One of the plaintiffs in the federal lawsuit, known as Jane Doe 1, alleged that “multiple male detainees using the keys obtained from Lowe, entered Pod 4 (E) where they raped, assaulted, harassed, and intimidated Jane Doe 1, resulting in significant emotional and physical injuries, including but not limited to nightmares, bleeding, vaginal tears, and genital herpes.” The lawsuit says that multiple prisoners held her in place and told her to “keep quiet” while one inmate raped her.

Several other plaintiffs alleged similar injuries. While at least 28 women have come forward, one of the lawyers involved in the lawsuits says that there are more victims.

The federal lawsuit filed on Monday in the Southern District of Indiana, names as defendants not only Lowe but Jamie [Jamey] Noel, the Sheriff of Clark County, and unknown jail officers who have yet to be identified, but who refused to intervene for hours.

The lawsuit notes that during the period the assaults took place inside the jail, the security cameras that were in Pod 4 “recorded and provided live stream and audio to the Defendant Jail Officers,” allowing them to “monitor the male and female detainees housed throughout Pod 4.”

After more than two hours of terror, the jail guards finally intervened, causing the male prisoners to flee, at which point the guards began to punish the female victims, perhaps in an attempt to keep them quiet.

For three days straight, beginning the morning of October 24, the lawsuit alleges that jail security staff revoked the “dark privileges” of dozens of victims. The revocation of “dark privileges” meant that the lights inside the females pods were kept on day and night, a form of psychological torture, previously employed by US military and CIA torturers as a method to disrupt prisoners’ natural sleeping patterns.

In addition to keeping the lights on at all hours, the prison guards kept the women on “lockdown” status, preventing them from leaving their pods or using other “privileges.” Furthermore in the days that followed the attack, the lawsuit alleges that jail guards conducted shakedowns of the female prisoners pods and confiscated authorized personal items such as pillows, blankets and personal hygiene items “without any legitimate security reason.”

In an interview with Law & Crime, one of the attorneys for some of the women, William McCall, said that the attacks only became known after one of the women who was raped complained and was then moved to a different jail. The woman became pregnant due to the rape but later miscarried.

McCall told Law & Crime that during the hours-long assault, most of the women were “cowering under bunks” or hiding in bathrooms. McCall said that women who came forward to report the attacks to police were “treated like they were the perpetrators.”

That the police are engaged in a massive cover-up is clear from the charges filed against former corrections Officer Lowe. Reporting on his arrest last October, Fox Louisville affiliate WDRB quoted Scottie Maples, chief deputy of the Clark County Sheriff’s Office.

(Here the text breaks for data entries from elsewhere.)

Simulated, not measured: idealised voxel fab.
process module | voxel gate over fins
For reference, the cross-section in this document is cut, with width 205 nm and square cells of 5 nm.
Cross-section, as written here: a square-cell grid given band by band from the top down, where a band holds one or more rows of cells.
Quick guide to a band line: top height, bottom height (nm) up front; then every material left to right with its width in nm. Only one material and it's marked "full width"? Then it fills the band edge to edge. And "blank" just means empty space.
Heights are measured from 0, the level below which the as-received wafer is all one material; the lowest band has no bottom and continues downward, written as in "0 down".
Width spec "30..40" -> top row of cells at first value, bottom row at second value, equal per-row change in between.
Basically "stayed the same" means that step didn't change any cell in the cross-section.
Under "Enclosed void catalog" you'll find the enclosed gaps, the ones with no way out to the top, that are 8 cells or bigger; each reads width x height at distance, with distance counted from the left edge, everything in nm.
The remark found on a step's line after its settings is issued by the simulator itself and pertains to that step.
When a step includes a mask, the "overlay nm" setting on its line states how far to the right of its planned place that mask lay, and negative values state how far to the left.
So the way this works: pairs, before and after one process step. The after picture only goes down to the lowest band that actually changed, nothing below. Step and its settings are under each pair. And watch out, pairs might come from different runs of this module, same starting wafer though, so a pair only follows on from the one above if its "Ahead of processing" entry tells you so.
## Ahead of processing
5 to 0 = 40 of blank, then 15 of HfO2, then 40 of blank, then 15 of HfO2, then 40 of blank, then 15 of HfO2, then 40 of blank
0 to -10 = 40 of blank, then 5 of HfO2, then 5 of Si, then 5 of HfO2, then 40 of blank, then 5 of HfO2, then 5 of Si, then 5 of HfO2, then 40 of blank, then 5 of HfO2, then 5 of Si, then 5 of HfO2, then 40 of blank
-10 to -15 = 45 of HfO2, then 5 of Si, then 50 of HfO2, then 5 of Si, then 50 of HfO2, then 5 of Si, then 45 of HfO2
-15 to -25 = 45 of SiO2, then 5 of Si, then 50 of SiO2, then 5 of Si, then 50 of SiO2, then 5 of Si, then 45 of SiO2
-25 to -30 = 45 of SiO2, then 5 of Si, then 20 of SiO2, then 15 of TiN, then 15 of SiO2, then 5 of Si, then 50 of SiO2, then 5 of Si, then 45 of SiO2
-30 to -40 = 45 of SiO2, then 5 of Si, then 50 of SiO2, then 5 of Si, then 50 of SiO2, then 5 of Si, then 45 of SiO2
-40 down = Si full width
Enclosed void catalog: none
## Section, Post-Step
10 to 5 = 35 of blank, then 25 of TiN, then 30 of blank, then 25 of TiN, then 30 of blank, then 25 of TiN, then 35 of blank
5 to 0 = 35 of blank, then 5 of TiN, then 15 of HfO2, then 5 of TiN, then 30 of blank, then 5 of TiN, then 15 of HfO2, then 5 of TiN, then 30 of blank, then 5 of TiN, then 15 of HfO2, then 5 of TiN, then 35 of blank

Maples made no mention of the mass assault that took place at the prison due to Lowe’s and other officers’ actions. In a probable cause affidavit filed by the police last year, Lowe admitted to propping a door open allowing the inmates to access a secure area of the jail where the keys were located after an inmate offered him $1,000.

Downplaying the incident, Maples said that the keys obtained “were not security, exit doors.” He said, “They wouldn’t have been able to escape with those keys. They would have allowed internal movement within the jail probably to traffic things.” (Emphasis added.)

He added, “We are still investigating all the incidents we can. The subject here was criminally charged. I don’t anticipate other charges coming to inmates. The main focus was if we had a corrupt officer to put him in jail.”

Lowe was only charged with three crimes, trafficking with an inmate, aiding escape and official misconduct. A judge set his bond at $10,000 cash, and Lowe was released on Tuesday, October 26, 2021 on his own recognizance. His trial begins this September. Over 10 months later, no other prison guards or inmates have been charged with any crimes.

There is no question that the Clark County jail had adequate camera technology to observe the inmates at all times.

The jail previously allowed A&E to film the reality television show 60 Days In within the confines of the jail. The dystopian premise of the show is that “innocent volunteers” spend 60 days in jail with cameras recording inmates and guards alike. After episodes recorded in Clark County jail aired in 2016, revealing criminal activity by guards and inmates alike, Noel said that seven officers within the jail resigned, and five were fired for “unacceptable behavior.”

Noel told the Courier-Journal in 2016 that “over $200,000” worth of “surveillance equipment” was donated to the jail by A&E after the filming took place. Noel also said that for allowing A&E to film inside the jail, the sheriff’s office was paid $500 a day to film, totaling over $51,000.